Context
Northstar Retail, a mid-sized e-commerce company, loads order, payment, and refund data from PostgreSQL, Stripe, and CSV files from a 3PL partner into Snowflake for finance and operations reporting. The current pipeline is a set of ad hoc Python cron jobs, and teams regularly find row count mismatches, duplicate orders, and delayed backfills.

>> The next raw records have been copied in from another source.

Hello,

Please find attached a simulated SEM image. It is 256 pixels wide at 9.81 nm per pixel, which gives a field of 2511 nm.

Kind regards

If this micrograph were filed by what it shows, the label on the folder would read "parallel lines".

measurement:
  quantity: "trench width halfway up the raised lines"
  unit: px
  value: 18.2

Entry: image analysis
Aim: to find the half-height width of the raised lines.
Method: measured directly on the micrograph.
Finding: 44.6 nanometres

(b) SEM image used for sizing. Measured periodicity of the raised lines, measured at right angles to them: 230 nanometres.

You need to design a production-grade batch data pipeline that improves data accuracy and reliability while keeping the stack simple for a small data team.
Scale Requirements
- Sources: PostgreSQL OLTP (~150 tables), Stripe API, daily CSV drops from S3
- Volume: 25M order records/year, 8M payment events/year, 2GB-5GB new raw data/day
- Freshness: Core finance tables available in Snowflake within 30 minutes of source updates
- Batch cadence: Every 15 minutes for database/API loads; daily for 3PL files
- Retention: Raw data for 1 year, curated finance marts for 7 years
Requirements
- Design ingestion for PostgreSQL CDC or incremental extracts, Stripe API pulls, and S3 CSV ingestion into a raw layer.
- Ensure accuracy and reliability through schema validation, deduplication, idempotent loads, reconciliation checks, and audit logging.
- Build transformations for canonical tables such as
orders, payments, refunds, and order_financials.
- Support backfills for a specific date range without creating duplicates or corrupting downstream tables.
- Define orchestration, dependency management, and recovery steps for partial failures.
- Expose data quality status and pipeline health to analysts and on-call engineers.
Constraints
- Existing stack is AWS + Snowflake; prefer managed services over self-hosted systems.
- Team size: 3 data engineers; limited operational bandwidth.
- Finance data must be reproducible for month-end close and SOX-style audit reviews.
- Budget target: under $15K/month incremental infrastructure cost.
- Source systems cannot tolerate heavy read load during peak business hours.